I know that if I have a vector in $R^3$ I can move it around wherever I want, does the same apply to planes? Or are planes constrained to a location? The reason for this questions is that I was given the plane x+3y+4z=8 and asked to find the point closest to the origin on that plane, I have it's parametric equations as well and I thought of setting a variable to zero but Im not sure how its going to work since I keep getting different answers.
x = t +3s y = t - 5s z = 2-t+3s
They don't. Planes are sets of points, like lines, cubes, spheres, etc. If you moved them around, you would change the set of points, and so change the plane!
To see this in the algebra, consider a plane:
$$x + y + z = 0$$
This plane goes through the origin (you can tell because $x = 0, y = 0, z = 0$ satisfies the equation). Suppose we wanted to move it up one unit.

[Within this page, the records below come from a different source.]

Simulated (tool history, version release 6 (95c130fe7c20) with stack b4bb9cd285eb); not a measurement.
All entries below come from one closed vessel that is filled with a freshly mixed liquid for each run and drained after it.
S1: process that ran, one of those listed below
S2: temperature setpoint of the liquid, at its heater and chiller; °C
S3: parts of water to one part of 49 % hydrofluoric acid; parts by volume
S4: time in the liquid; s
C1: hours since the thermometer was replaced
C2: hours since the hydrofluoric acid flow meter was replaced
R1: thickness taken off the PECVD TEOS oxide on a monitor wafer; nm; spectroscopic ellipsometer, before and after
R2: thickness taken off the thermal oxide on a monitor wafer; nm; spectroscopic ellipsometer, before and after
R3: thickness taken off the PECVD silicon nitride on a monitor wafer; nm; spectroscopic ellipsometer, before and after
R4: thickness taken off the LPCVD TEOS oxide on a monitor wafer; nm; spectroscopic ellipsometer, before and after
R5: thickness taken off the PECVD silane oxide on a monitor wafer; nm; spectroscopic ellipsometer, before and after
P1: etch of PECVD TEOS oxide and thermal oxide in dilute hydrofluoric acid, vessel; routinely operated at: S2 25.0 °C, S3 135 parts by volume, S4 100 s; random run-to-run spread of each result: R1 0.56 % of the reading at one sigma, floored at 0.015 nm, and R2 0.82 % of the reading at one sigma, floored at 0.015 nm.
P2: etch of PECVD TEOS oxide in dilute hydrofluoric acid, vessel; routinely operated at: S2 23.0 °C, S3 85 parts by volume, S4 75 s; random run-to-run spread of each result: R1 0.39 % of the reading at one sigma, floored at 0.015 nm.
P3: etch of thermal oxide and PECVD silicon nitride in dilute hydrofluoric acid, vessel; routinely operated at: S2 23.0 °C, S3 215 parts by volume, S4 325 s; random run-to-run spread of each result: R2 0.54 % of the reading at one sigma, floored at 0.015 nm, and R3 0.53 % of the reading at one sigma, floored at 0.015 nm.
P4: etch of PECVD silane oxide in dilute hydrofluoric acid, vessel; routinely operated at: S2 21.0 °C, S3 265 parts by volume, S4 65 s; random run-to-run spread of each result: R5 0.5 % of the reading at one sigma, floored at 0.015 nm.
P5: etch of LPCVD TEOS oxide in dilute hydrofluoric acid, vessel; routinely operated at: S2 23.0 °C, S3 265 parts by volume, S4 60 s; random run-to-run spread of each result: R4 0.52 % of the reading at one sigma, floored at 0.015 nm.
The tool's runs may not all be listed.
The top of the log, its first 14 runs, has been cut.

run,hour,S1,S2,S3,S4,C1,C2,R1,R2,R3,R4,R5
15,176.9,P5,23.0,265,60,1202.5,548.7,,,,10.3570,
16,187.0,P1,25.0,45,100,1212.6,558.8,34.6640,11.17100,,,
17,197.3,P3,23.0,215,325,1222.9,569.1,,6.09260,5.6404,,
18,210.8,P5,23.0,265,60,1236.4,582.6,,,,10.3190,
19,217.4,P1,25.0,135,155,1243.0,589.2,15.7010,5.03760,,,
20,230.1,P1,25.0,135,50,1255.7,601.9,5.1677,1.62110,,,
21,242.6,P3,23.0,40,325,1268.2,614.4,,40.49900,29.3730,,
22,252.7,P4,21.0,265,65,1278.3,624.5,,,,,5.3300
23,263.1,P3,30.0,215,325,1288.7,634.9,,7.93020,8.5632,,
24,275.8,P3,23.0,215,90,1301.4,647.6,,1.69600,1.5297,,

We would have to substitute $z \mapsto z - 1$, (for the same reason the line $y = 2(x-1)$ is one unit to the right of $y = 2x$. But when we do this:
$$x + y + z - 1 = 0 \iff x + y + z = 1$$
Which is a different plane.
A vector is not a set of points. Vectors are like directions -- "go up one unit, forward -2 units, and east $\sqrt{2}$ units". Though they can be in the same drawing as a plane, they are fundamentally different objects.